Datascan

Datascan – Image analysis

The world is changing fast. Just fifteen years ago, if you had images to analyze then your options were limited. And if you wanted to do scientific research involving images, then you were really out-of-luck.  This was my impetus for creating the software application I called Datascan.

Datascan uses a so-called "multiple window interface," in which there is a main central window that contains all the sub windows.
Datascan uses a so-called “multiple window interface,” in which there is a main central window that contains all the sub windows.

To be fair, at the time I wrote Datascan, there was already a Java-based image analysis application, created by the National Institutes of Health and called Image/J. And also to be fair, I could have used that, and it would have fulfilled 95% of my needs.  So I don’t want to make any false claims. The fact is, I like a challenge, I think the best way to understand something is to build it yourself, and THAT was my motivation for creating Datascan.

It would never happen today, but in those days the Sun corporation (now Oracle) somehow discovered my Datascan application, and they posted a link to it on their website:

Collaboration in Datascan

Many features in Datascan were implemented at the request of my colleagues at the Max-Planck-Institute, who were interested in analyzing massive amounts of x-ray diffraction data collected using so-called area detectors.  The situation is a bit different today, but the new arrival of these detectors on the scene in the early 2000’s  – in particular, the sheer volumes of data they collected – led to many challenges for data analysis.

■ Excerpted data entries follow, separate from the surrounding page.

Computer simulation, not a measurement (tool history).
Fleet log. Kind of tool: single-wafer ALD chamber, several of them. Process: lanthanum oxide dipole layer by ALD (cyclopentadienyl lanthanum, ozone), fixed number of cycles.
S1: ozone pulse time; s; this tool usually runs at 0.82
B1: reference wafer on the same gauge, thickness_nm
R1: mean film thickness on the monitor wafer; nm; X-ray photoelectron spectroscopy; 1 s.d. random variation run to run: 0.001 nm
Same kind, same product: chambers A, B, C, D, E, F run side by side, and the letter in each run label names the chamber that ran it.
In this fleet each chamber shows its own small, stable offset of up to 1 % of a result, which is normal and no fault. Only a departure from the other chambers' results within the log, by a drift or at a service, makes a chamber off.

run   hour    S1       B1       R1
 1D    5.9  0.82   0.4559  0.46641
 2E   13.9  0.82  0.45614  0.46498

I got a chance to incorporate the hard work and terrific ideas from two other people. First, I have to give credit to an intern, Manual Schlestein. Manual joined the Max-Planck-Institute as an intern, he expressed a real desire to work with computers and programming, and he was thrilled when I gave him the opportunity to expand Datascan with a large variety of functions for analyzing images.  I handed him a few books on fractal image analysis, and the rest was history. We finally published a description of our work here:

I am also very thankful to Nathan Funk, who provided me with a recursive descent parser that I integrated into Datascan.  If you know anything about recursive descent parsers, then you probably realize there was no real reason for me to have one.  But as I discussed elsewhere on this website (Funplot) I had tried myself to create a recursive descent parser (albeit in Fortran) – and failed – so it made me happy to finally have such a parser that worked!